The agreement of December 5, 1932, mentioned in the first paragraph of this opinion, settled "all property rights" as well as the custody and support of the minor child; and plaintiff, in her complaint for divorce, alleged that said agreement was in all respects just, fair, reasonable, and equitable.

Section 24 of the marriage and divorce act of 1861 (section 9462 N.C.L. 1929) provides, in part, as follows: "The court, in granting a divorce, shall make such disposition of, and provision for, the children, as shall appear most expedient under all the circumstances, and most for the present comfort and future well-being of such children; * * * provided, the court, upon good cause shown, may change the custody of such minor children, if they [sic] should be satisfied that such change will be for the welfare of such children."

The following provision is included in section 26 of said act of 1861 (section 9464 N.C.L. 1929): "the proceedings, pleadings, and practice, shall conform to those at law, as nearly as conveniently may be, but all preliminary and final orders may be in such form as will best effect the object of this act, and produce substantial justice."

The last part of section 27 of said marriage and divorce act, as amended, Stats. 1915, P. 324 (section *185 9465 N.C.L. 1929), reads as follows: "In any suit for divorce now pending, or which may hereafter be commenced, the court or judge may, in its discretion, upon application, of which due notice shall have been given to the husband or his attorney, at any time after the filing of the complaint, require the husband to pay such sums as may be necessary to enable the wife to carry on or defend such suit, and for her support and for the support of the children of the parties during the pendency of such suit; and the court or judge may direct the application of specific property of the husband to such object, and may also direct the payment to the wife for such purpose of any sum or sums that may be due and owing the husband from any quarter, and may enforce all orders made in this behalf as provided in section 24 of this act."
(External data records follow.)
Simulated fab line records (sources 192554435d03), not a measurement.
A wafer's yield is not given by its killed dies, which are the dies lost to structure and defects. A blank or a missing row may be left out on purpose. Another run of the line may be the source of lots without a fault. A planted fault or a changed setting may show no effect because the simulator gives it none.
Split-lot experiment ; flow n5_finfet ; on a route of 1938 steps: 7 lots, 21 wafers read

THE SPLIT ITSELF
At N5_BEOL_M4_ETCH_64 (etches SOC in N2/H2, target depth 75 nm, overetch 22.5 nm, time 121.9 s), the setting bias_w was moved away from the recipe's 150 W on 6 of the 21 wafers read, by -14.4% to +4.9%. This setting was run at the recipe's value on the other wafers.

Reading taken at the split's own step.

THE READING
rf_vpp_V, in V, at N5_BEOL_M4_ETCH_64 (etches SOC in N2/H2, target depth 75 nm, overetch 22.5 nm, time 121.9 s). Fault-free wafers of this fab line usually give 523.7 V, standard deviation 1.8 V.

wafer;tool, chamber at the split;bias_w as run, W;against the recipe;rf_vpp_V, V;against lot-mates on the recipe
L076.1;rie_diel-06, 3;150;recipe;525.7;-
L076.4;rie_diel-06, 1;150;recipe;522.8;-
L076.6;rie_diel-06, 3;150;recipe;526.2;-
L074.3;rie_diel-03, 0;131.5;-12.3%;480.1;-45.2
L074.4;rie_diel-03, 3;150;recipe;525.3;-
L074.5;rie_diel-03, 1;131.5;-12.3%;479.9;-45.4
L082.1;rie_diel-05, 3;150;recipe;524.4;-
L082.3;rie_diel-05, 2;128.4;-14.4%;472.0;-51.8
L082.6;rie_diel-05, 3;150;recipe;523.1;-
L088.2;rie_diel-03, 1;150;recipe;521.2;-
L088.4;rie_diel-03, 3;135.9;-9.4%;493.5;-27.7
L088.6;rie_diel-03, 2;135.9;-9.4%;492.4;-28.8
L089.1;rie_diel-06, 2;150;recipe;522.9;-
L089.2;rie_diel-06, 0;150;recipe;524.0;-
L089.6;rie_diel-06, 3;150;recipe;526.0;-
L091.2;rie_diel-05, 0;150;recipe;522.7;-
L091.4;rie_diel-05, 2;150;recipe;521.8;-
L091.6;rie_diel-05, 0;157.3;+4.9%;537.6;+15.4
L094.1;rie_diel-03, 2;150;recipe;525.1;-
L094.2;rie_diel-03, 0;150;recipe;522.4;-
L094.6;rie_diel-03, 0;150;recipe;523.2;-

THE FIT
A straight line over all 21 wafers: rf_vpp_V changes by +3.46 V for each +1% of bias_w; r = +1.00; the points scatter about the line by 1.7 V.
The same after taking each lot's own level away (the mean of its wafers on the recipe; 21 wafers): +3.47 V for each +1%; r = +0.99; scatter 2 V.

1. Appellant contends that after the decree of divorce was entered the divorce suit was no longer pending. While there is considerable authority for this position, we think the better rule is that even after entry of a divorce decree the suit remains pending for some purposes, including modifications as to custody of minor children. Smith v. Smith, 151 Mo. App. 649,132 S.W. 312; Lamborn v. Lamborn, 190 Cal. 794; 214 P. 862; Jacobs v. Jacobs, 68 Cal. App. 725, 230 P. 209.

2. Where the welfare of a minor child is involved, the trial court has a continuing jurisdiction under certain conditions to modify the decree. Spratt v. Spratt, 151 Minn. 458, 185 N.W. 509, 187 N.W. 227; Vilas v. Vilas, 184 Ark. 352, 42 S.W.2d 379; Chambers v. Chambers, 75 Nev. 350, 106 N.W. 993; Haagen v. Haagen (Mo.App.), 11 S.W.2d 757; Mayes v. Mayes (Mo.App.),104 S.W.2d 1019.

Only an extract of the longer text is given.